Small stock infusion into your production enterprise, an important resilience strategy

01 Dec, 2019 - 00:12 0 Views
Small stock infusion into your production enterprise, an important resilience strategy

The Sunday News

Mhlupheki Dube

THE farming season has started on a disappointing note in most parts of the country with pointers that it could be another painful drought.

I am not a weather expert hence my opinion cannot and should not be taken to be an authority interpretation of the weather conditions. However, being a farmer and a livestock enthusiast, I abrogate myself the responsibility to be disappointed and pessimistic about the start of the farming season. How I wish to be proven wrong by the weather itself! 

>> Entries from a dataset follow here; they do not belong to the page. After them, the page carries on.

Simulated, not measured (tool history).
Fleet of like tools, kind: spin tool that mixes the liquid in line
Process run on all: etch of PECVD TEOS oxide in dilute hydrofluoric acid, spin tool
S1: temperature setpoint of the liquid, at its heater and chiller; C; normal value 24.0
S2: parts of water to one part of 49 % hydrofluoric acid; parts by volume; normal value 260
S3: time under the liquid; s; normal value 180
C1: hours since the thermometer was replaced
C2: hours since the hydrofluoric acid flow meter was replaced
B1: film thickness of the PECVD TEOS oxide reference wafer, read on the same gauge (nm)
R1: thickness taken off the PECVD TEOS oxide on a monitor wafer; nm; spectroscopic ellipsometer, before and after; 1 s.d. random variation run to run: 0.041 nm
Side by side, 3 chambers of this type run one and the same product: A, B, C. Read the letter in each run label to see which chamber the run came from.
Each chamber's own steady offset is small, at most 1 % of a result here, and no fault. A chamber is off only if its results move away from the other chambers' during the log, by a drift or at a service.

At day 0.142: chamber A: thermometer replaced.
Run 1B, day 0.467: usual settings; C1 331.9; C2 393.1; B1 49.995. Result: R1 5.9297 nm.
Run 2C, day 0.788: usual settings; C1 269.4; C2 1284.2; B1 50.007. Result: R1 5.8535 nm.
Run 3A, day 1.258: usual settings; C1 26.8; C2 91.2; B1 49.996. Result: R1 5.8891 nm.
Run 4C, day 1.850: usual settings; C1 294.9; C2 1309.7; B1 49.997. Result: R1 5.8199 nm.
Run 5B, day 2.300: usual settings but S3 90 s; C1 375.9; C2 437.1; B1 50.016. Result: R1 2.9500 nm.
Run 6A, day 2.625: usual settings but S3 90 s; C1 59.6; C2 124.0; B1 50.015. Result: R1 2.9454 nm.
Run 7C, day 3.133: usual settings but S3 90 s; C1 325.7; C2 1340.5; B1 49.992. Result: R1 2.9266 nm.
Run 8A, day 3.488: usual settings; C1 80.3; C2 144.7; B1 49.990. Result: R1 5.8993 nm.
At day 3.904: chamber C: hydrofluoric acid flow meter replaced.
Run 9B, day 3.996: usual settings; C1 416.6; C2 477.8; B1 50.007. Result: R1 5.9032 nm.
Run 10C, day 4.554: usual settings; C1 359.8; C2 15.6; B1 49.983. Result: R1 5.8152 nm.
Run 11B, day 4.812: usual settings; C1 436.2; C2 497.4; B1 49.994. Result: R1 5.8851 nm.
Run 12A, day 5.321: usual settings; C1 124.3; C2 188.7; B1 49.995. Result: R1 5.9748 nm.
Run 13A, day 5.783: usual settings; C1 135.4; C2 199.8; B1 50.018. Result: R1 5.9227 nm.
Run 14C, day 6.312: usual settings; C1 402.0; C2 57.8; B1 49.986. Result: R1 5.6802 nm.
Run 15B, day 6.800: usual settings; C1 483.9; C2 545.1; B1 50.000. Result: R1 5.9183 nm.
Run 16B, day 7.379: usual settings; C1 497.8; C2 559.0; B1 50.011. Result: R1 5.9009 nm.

In fact, farming has not started in some parts of Matabeleland region because no meaningful precipitation has been recorded since the advent to the rain season. Now questions start flying in my head as a livestock farmer who is currently enduring a huge burden of supplementing my animals and I was praying and hoping of a wet rainy season to relieve me of this burden. Obviously, these questions are not in my mind only, but in most livestock farmers. The principal question is how will livestock farmers survive a back to back drought? Can they survive another drought? What strategies can they adopt right away to avert a catastrophe in the event of another drought? 

Even more futuristic and strategic questions begin to feature prominently in livestock farmers’ minds like should we really continue to keep cattle as our main enterprise or we should migrate to the more resilient small stock? I am increasingly getting persuaded that cattle production is becoming increasingly difficult in this unfavourable climatic condition of back to back droughts. Honestly, how much more loss can cattle producers take and still manage to bounce back in the next season? 

It is against such noisy questions in my head that I get this persistent feeling that perhaps it’s time cattle producers considered putting a significant number of small stock in their production enterprises. 

Small stock has obviously a few advantages that can make it provide the much-needed resilience to livestock farmers. Firstly, and most importantly small stock is, to a very large extent, drought-tolerant due to its main two attributes which is low intake of drinking water and a significant browsable component in their diets. 

Goats are both grazers and browsers and this becomes very handy when the going gets tough and there is no grass in the veld. The goats will simply migrate their ration to predominantly browse components. Consequently, goats are able to keep a decent body condition score even in driest parts of the year. 

Secondly, goats do not take much drinking water when compared to the larger ruminants like cattle and this becomes very important in drought conditions where there is hardly any water for animals. You can easily water all your goats from fetching water with a wheel barrow from your nearest borehole. This may not be very easy when its cattle. In reproduction terms goats will produce for you at least twice a year and if lucky in twin sets hence you easily have something to sell almost at any time of the year and this can be a major relief on your cash flow. 

Also, it is important to note that goats have been steadily increasing in value from a mere Christmas ritual animal to a commercial product. Right now, as we speak ordinary goats, not stud, are going for anything between R800 and R1 500 in Matabeleland South. This is not prime money but a fairly decent asking for an ordinary commercial breed goat. So, if you sell just 20 goats at R1 500 each you would pocket R30 000 which is around US$2 000.

This is not bad money by any standard and it is very possible to sell that number of goats in that currency at that rate during this festive season in Matabeleland South.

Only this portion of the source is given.